Improving Umpire Communication (eng)

An official who has a pleasant style, quick smile, and calm demeanour creates a positive environment that has a soothing effect on players and coaches. For example, a tennis umpire who uses the same tone to enforce a penalty point as he or she uses to announce the set score does not antagonize the penalized player and elicit an abusive reaction. In contrast, a finger-pointing or verbal argument with a player or coach might demonstrate your certainty in the call but distorts the real message you want to communicate.
Remember, communication is a two-way street.
If you keep the lines of communication open, you will be more likely to have constructive and enjoyable relationships with athletes, coaches, and spectators.
A recent survey of high school basketball officials indicated that officials› style and nature of communication are influenced by interactions with players, coaches, and fans.
Approximately 41% of the officials surveyed said they were more demonstrative in making and signalling calls in front of hostile crowds;
30% said they made adjustments in hand signals and administration of the game depending on the reaction of the crowd;
and 36% admitted they were conscious of fan response when making unpopular calls.
An article in the magazine Referee suggests some keys to communicating with players, coaches, and spectators at any level:
Have your head on right.

  • Don’t think your umpire shirt grants you immunity from having to take a little criticism.
    It’s part of officiating. Plan on it.
    Successful officials know how much to take. Ask one when you get the chance.

Don’t be a tough person.

  • If a coach is on your back but not enough so to warrant a penalty, then stay away from him or her. This is especially true during time-outs. Standing near an unhappy coach, just to «show him», will only lead to further tensions. Some officials develop irritating characteristics.
    Don’t be one of them.

Don’t bark.

  • If you don’t like to be shouted at, don’t shout at someone else. Be firm with a normal relaxed voice. This technique will do wonders in helping you reduce the pressure.
    Shouting indicates a loss of control – not only of one’s self, but also of the game.

Show confidence.

  • Cockiness has absolutely no place in officiating. You want to exude confidence. Your presence should command respect from the participants. As in any walk of life, appearance, manner, and voice determine how you are accepted.
    Try to present the proper image.

Forget the fans.

  • As a group, fans usually exhibit highly emotional partisanship and delight in antagonizing the officials. Accepting this fact will help you ignore the fans, unless they interrupt the game or stand in the way of your doing job.

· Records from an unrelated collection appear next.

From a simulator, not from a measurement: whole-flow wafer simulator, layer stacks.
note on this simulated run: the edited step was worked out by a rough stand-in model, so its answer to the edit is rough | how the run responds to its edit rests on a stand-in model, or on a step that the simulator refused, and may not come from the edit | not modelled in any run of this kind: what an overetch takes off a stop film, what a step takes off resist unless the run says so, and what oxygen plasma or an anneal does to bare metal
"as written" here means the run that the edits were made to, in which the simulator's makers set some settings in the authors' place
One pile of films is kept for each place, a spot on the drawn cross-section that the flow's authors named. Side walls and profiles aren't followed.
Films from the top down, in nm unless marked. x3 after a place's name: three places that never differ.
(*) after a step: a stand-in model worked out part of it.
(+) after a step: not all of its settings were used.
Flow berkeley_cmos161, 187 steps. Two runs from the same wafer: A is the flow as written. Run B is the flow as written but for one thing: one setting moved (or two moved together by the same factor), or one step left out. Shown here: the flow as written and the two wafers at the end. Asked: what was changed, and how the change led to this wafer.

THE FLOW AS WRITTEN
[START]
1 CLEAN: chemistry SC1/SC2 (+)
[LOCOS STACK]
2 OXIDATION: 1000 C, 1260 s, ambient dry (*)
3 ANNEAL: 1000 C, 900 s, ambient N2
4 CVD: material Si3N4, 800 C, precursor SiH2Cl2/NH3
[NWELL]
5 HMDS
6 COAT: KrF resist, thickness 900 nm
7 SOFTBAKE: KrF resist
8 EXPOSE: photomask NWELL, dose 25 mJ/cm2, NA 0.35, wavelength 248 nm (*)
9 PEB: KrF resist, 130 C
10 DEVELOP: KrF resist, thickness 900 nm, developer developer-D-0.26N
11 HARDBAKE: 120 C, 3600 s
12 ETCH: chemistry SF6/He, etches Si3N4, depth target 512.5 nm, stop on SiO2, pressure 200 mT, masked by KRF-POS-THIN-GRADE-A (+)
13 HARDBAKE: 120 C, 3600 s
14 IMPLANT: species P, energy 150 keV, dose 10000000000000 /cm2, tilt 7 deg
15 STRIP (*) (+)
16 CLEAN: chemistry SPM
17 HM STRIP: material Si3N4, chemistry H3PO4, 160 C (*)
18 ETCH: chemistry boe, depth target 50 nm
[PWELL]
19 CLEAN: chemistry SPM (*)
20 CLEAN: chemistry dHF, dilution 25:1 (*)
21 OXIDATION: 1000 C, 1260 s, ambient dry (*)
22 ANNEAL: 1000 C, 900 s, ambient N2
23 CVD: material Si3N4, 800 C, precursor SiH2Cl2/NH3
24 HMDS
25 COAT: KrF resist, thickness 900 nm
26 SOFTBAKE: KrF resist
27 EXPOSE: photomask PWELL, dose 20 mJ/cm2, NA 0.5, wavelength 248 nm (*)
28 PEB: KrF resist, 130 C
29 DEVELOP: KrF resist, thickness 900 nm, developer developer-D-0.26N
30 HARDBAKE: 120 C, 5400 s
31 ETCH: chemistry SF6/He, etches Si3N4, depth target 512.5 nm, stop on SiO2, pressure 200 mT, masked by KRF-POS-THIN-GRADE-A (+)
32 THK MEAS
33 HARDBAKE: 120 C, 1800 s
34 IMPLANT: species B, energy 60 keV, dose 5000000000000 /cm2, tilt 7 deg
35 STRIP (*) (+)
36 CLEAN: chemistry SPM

Answer reasonable questions.

  • Treat coaches and players in a courteous way. If they ask you a question reasonably, answer them in a polite way. If they get your ear by saying, «Hey ref, I want to ask you something», and the start telling you off, interrupt and remind them of the reason for the discussion.
    Be firm, but relaxed.

Choose your words wisely.

  • Don’t obviously threaten a coach or player; this will only put them on the defensive. More importantly, you will have placed yourself on the spot. If you feel a situation is serious enough to warrant a threat, then it is seriously enough to penalize, without invoking a threat. Obviously some things you will say will be a form of threat, but using the proper words can make it subtle.

Stay cool.

  • Your purpose is to establish a calm environment for the game. Nervous or edgy officials are easily spotted by fans, coaches, and players alike. Avidly chewing gum, pacing around, or displaying a wide range of emotions prior to or during a game will serve to make you seem vulnerable to the pressure.